Otherwise known as the Pentagon Federal Credit Union, PenFed has risen from a small bank with humble beginnings to a national powerhouse over the better part of a century. Originally established in 1935, PenFed has used its 86 years to build a relationship with more than two million people worldwide and oversee somewhere in the neighborhood of $25 billion in assets. As a result, PenFed offers several attractive programs, not the least of which has made it one of the best HELOC lenders in the country.
3. Bank Of America
Ubiquitous within the banking industry, Bank of America isn’t only one of the largest banks in the country, but it’s also one of the largest financial institutions in the world. As a result, Bank of America has the means to onboard plenty of customers. Therein lies one of the biggest reasons Bank of America is known as one of today’s best HELOC lenders: their immense customer base allowed them to compete on a global level like few banks could ever dream of. Perhaps even more importantly, the sheer volume of customers Bank of America has awarded it the opportunity to take more “risks.” That’s not to say Bank of America is in the business of making poor decisions, but rather that it can make getting a loan easier for more people.
4. PNC Bank
While formally headquartered in Pittsburgh, PNC Bank has used its more than 160 years of financial experience to gain a nationwide following. Not unlike every other institution on this list, PNC bank is known for offering a wide variety of conventional and government-backed loans, not the least of which may be used for purchasing, refinancing, or tapping into home equity. In particular, however, PNC Bank has developed a reputation for accommodating borrowers with low-to-moderate incomes. In doing so, PNC Bank offers more than a few low-down-payment loans and even a loan that is void of mortgage insurance.

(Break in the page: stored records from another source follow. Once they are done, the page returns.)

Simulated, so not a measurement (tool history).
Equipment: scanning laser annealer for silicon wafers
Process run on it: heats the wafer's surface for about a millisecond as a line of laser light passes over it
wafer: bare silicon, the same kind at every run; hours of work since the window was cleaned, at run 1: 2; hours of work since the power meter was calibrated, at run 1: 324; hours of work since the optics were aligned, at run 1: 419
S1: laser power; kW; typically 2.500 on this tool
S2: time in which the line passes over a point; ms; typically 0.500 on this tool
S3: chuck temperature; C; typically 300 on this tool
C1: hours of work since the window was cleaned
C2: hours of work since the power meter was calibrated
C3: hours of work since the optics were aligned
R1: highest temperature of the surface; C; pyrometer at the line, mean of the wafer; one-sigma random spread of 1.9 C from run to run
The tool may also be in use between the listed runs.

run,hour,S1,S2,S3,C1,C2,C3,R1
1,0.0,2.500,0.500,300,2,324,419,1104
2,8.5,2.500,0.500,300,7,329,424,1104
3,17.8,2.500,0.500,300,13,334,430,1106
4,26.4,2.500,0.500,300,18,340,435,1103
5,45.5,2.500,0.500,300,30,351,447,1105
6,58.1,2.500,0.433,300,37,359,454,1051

Even though it’s a credit union, Connexus Credit Union services members in every state. As a credit union, Connexus “is a member-focused cooperative that is proud to return profits to member-owners through high yields for checking accounts and deposit products, as well as competitive rates for personal, home, and auto loans” according to the institution’s own website. In placing the customer first, Connexus has managed to service 382,929 happy borrowers while overseeing $3.31 billion in assets. That said, what Connexus lacks in size, it more than makes up for in low-down-payment conventional mortgages.
SunTrust and BB&T merged in 2019 to form Truist Financial Corp., the sixth-largest U.S. commercial bank. However, the merger is still taking place, which would explain why SunTrust is still recognized as one of the best HELOC lenders in the country. In addition, the merger made the already appealing SunTrust an even bigger powerhouse, as it added several compliments to its vast array of offerings.
Another nationally recognized financial institution, Citibank, has the unique advantage of using its size to offer competitive products and services. With approximately $2.260 trillion in assets as recently as 2020, Citibank has no shortage of capital to invest in its customers. As a result, Citibank offers a broad selection of fixed- and adjustable-rate mortgages. Noticeably missing are renovation loans, but what they lack in the rehab department, they more than make up for comparative mortgage rates and a large variety of loan options.
Relatively new to the financial scene, Flagstar Bank has been servicing customers for the better part of four decades. In that time, however, Flagstar has accumulated approximately $31.0 billion in assets. Today Flagstar is the sixth-largest bank mortgage originator nationally and the second-largest savings bank in the country. On its growth trajectory, Flagstar has turned into one of the best HELOC lenders in the country by offering exceptional and distinctive full-banking services.
In 2022, we’re ranking Discover on our list for their competitive rates. Discover is offering fixed rates as low as 3.99 percent in amounts between $35,000 and $300,000. There are no appraisal fees or mortgages taxes due at closing, which is a significant boon as well. Do you live in Connecticut, North Carolina, New York, Oklahoma, or Texas? Rejoice! You are exempt from early payment penalties.
Home equity lines of credit have proven to be a great source of capital for anyone with a large enough equitable interest in their own homes. That said, to take full advantage of a home’s equity, owners must align their services with the best HELOC lenders. If for nothing else, borrowing against a home is a significant event, and owners can’t trust their financial security to just anyone. Instead, it’s important to find and work with the best HELOC lenders; that way, borrowers can rest assured that their finances are truly in order.